It was a beautiful evening, the kind of night that calls you outside to watch fireflies, but the place was packed.

Mansoor is president of the Islamic Association of Greater Hartford, known more colloquially as the Berlin Mosque. According to the Pew Research Center, there are 3.3 million Muslims in the U.S. That’s just 1 percent of the U.S. population, and Mansoor and others from the Muslim Coalition of Connecticut’s speaker’s bureau find themselves called upon to talk about their faith, a lot. Mansoor gives maybe 30 talks a year to faith and civic groups. He only cuts back during the holy month of Ramadan, which ended Tuesday.

Since 9/11, Muslims in Connecticut and beyond have taken a proactive approach to discussing their faith. Otherwise, as Mansoor says, the void is filled with haters like Pamela Geller (the flamboyant anti-Islam spokeswoman for haters everywhere) and, more recently, the presumptive Republican candidate for president.

A few years after the 2001 attacks in Washington and New York, it looked like Muslims were making some headway against the tide of anti-Islam propaganda. But recently, members of the Muslim speakers bureau have been met by a core group of haters who make it their business to disrupt public conversations. They come armed with fear and red-inked brochures that ask that readers Google particular phrases, because everyone knows Google is the authority on all things.

That June evening in South Glastonbury, just as Mansoor had just finished his basic introduction to Islam, a woman leapt to her feet to shout about how horribly she thought Islam treated women, and then she went to leave. As she stormed her way out, an audience member asked if the woman would at least stay for the talk, to which she replied that Mansoor would only be sharing propaganda.

So no. She left, having dropped off propaganda of her own about the supposed (and disproved) relationship between certain well-respected Islamic organizations and the Muslim Brotherhood.

And isn’t that the way of all haters? They drop and leave. You see it on social media all the time, the sharing of false and hurtful information that with purpose and conviction sounds almost plausible. It’s how Candidate Drumpf built his following, and it doesn’t take a social scientist to draw a thick line between the hate speech of politicians (and their cohorts’ complicit silence) and precisely this kind of local action.

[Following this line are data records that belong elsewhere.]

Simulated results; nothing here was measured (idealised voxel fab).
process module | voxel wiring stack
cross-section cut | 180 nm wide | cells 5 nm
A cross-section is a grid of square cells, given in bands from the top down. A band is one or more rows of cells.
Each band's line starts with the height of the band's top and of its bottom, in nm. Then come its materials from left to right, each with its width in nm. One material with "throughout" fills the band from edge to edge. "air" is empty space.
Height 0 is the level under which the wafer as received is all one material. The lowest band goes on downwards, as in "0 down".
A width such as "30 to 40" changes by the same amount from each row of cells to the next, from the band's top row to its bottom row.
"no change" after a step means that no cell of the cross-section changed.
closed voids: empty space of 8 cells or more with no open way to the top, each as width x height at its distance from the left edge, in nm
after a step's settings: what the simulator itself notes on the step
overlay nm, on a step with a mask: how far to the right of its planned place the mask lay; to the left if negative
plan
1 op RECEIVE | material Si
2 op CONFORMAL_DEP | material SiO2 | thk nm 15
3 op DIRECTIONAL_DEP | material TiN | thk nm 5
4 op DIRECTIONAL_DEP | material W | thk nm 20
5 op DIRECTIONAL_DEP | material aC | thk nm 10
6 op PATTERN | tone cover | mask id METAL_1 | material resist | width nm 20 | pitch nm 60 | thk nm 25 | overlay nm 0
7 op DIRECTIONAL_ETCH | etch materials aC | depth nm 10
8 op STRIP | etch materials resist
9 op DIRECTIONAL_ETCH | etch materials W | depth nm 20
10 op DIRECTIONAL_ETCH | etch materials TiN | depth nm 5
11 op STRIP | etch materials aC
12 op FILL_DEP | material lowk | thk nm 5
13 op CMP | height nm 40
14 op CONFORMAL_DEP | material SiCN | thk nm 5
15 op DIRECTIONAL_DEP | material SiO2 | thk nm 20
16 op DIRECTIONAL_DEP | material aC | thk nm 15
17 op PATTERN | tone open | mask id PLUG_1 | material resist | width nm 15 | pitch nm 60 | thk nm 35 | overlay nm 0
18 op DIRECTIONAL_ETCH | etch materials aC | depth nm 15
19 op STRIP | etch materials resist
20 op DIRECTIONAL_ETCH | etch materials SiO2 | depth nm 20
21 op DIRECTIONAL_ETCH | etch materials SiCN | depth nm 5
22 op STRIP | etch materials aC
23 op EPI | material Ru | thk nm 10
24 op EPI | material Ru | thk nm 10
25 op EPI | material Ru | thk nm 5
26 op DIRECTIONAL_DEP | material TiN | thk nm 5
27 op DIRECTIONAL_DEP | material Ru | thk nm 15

Mansoor, author of the memoir, “Stigmatized: From 9/11 to Trump and Beyond,” says audiences have become rowdier since Trump’s inexplicable rise. Some groups who organize such public conversations try to stymie the interruptions by asking that questions be written out, but as in South Glastonbury, haters don’t pay attention to rules. They shout. They talk over. They start their diatribes with “I lived in the Middle East” for x-period of time, or “I have read the Quran” x-number of times or “I read a book that said” something inaccurate about Islam. Starting their sentences that way gives what they go on to say a patina of respectability, but what follows is rarely accurate.

We would not allow such haphazard “scholarship” in relation to Christianity or Judaism or any other belief system with which we are familiar. So why is it OK for Islam?

As always, the antidote to racism is education, and a lot of conversation. All across Connecticut, faith groups are sponsoring Syrian refugees, most of whom are Muslim, and roughly 70 percent of whom are, according to State Department data, women and children younger than 12. The South Glastonbury church has signed on to sponsor a family, as have other churches in the area. These relationships are critical to breaking through our most recent bout of nativism.

Fortunately, Mansoor doesn’t get tired.

“There was a need for the Muslim community to stand up at the different vigils, at Berlin Mosque, on NPR, on Fox,” he said. “It’s vitally important we are out there explaining Islam. In our absence, that vacuum is filled by hatred.”